Evan Turner Disrespects Chicago Bulls, Feels Miami Heat Would Be Tougher Series

Joye PruittSenior Analyst IApril 26, 2012

CHICAGO, IL - DECEMBER 21: Evan Turner #12 of the Philadelphia 76ers moves past Ronnie Brewer #11 of the Chicago Bulls at the United Center on December 21, 2010 in Chicago, Illinois. The Bulls defeated the 76ers 121-76. NOTE TO USER: User expressly acknowledges and agrees that, by downloading and/or using this photograph, User is consenting to the terms and conditions of the Getty Images License Agreement. (Photo by Jonathan Daniel/Getty Images)
Jonathan Daniel/Getty Images

Evan Turner is taking well to his role as Philly’s wild card. The once lost young gun in the Sixers’ organization turned inconsistent fantasy stud has made a bit of a ripple between he and a Chicago Bulls team he and Philly will likely be facing in the first round of the 2012 NBA playoffs.

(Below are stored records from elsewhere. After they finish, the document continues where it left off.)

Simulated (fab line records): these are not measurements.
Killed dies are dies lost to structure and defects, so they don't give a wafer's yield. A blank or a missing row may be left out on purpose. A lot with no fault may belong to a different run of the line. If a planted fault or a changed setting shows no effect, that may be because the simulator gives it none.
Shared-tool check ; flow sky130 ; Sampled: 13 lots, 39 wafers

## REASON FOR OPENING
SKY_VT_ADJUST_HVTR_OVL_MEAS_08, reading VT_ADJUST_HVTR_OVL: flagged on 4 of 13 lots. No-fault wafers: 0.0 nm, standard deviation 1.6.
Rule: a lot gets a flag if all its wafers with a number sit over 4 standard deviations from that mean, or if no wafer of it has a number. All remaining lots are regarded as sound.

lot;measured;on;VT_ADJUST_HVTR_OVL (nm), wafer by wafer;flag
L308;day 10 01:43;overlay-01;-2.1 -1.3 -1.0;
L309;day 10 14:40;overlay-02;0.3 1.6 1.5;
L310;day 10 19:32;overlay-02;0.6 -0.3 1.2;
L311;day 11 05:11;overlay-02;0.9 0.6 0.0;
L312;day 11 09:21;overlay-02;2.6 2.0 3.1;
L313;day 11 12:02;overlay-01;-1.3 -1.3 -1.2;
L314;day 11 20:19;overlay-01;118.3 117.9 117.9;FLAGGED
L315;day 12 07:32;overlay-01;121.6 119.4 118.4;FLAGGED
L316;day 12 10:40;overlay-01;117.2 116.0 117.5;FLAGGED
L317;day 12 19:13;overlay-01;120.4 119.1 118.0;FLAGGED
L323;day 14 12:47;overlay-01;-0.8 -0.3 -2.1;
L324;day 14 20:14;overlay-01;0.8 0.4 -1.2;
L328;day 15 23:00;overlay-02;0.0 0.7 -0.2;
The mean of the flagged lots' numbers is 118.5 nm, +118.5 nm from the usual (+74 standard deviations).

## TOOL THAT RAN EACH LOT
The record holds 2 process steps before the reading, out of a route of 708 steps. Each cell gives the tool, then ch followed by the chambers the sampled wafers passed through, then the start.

The New York Knicks and the Philadelphia 76ers are battling for the seventh seed in the Eastern Conference playoffs, with the Knicks winning the tiebreaker in the event of both a N.Y. and Philly win.

The Knicks are facing the Charlotte Bobcats, a meeting in which Carmelo Anthony doesn’t expect to play, and the gist of the locker room is that no one really cares whether they face Miami or Chicago. Philly could very well jump to the No. 7 seed in the playoffs and play the Miami Heat, which is something Turner would rather not do.

The second-year swingman made that clear while discussing the potential first-round series between the Sixers and Bulls. When asked what it would mean to face the Bulls, the Chicago native told the Delaware County Times, "It means we're dodging the tougher team. That's what I think."

"I think we'll be able to compete well against Chicago," Turner told the Times, "and have an opportunity to win the series."

Turner may have wanted to bite his tongue as neither of these matches is set in stone. The Knicks could very well go on to meet up with the Miami Heat in the first round and the Sixers could face off with the Chicago Bulls, a team that Turner is obviously confident against.

However, there are still two games that stand in the way of both of these teams and set NBA playoff matchups.

Before Turner writes off his confidence against the Miami Heat, a team that has already dominated him and Philly in last year’s first round, he may want to consider the fact that he just may have to muster up some form of self-assurance in the next several days to face this very squad.

Of course, the Chicago Bulls could care less.

They have handled the likes of the Miami Heat without their star, former MVP Derrick Rose, and only seem to be more controlled than they were last season. Turner’s efforts this season barely merit a mention, much less a boisterous call-out to one of the most dominant franchises in the league.

The Bulls are not at their best without Rose, but they are undoubtedly more kempt and dependent than the Sixers at their greatest. It’s good that Evan Turner has found his voice with the Philly franchise.

Still, underrating a tough Bulls team and suspending the thought that he could push past the Heat may not have been the best move.